Sunday, December 1, 2013

Writing With A Chronic Illness

Sometimes the hardest thing in the world is to think. To have a coherent thought. To be able to form a sentence regardless of the pain that you're feeling. To feel motivated to finish a paragraph. To care enough to check for grammar. To feel desperate to create by smiting that nagging, blinking cursor on the screen.

It's easier to hide under a mountain of pillows, chuck some pills, and stare in a daze. It's easier to stuck in a good novel on my Kindle while my manuscripts suffers silently. My characters are left in suspended animation waiting on resolution to a conflict. Waiting for that inciting incident that's going to take their lives from order to chaos; a simple scientific lesson on entropy.

There are many days that I've sat and watched the cursor blink away at my face....taunting me that I'm not getting anything done. Then there are days that I've looked up and twenty pages have passed...and I'm still writing.

Those days I try to take advantage of because who knows when I'll be able to write again. I try not to think about other writers out there, churning out books, blogs, and articles like nothing. I try not to think of those writers who get up at seven am in the morning and write until lunch time. Or those writers that take their show on the road and have several pages completed daily. What are they doing that I'm not? Do I make excuses for myself because of my illness or do I realize that I have more time on my hands than I've ever had before?

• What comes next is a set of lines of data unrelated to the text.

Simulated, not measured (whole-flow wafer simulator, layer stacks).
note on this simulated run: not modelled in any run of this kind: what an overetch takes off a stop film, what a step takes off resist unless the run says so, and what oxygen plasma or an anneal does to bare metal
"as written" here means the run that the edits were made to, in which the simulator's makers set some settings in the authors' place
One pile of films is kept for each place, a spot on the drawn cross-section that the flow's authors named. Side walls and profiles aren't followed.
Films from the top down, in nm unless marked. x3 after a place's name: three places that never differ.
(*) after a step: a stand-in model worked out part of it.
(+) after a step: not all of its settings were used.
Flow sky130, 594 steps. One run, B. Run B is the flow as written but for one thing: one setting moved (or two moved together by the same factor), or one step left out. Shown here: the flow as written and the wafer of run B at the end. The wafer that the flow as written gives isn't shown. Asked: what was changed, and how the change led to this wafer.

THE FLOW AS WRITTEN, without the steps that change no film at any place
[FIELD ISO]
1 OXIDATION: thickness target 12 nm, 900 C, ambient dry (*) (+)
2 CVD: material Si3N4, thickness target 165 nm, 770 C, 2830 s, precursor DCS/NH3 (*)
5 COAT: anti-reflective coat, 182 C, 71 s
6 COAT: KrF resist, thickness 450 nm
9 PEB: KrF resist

I guess both are true. On days that I don't feel well, then I don't push it. Besides, whatever I do write comes out like crap anyway. I try to keep a pen nearby with my trusty legal pad and jot ideas down. Sometimes I like to "free write". That's when I just type whatever comes to my head. On days that I do feel okay, I try to write something...anything. This is why an outline is the best way to go when writing a book. I've been stuck on my current book so long I don't know what to do anymore. I get as lost as a toddler in a mall. Stuck and not loving it.

So excuses don't help anyone. I'm sure the writers who aren't slackers will tell you that. How else can you get anything done?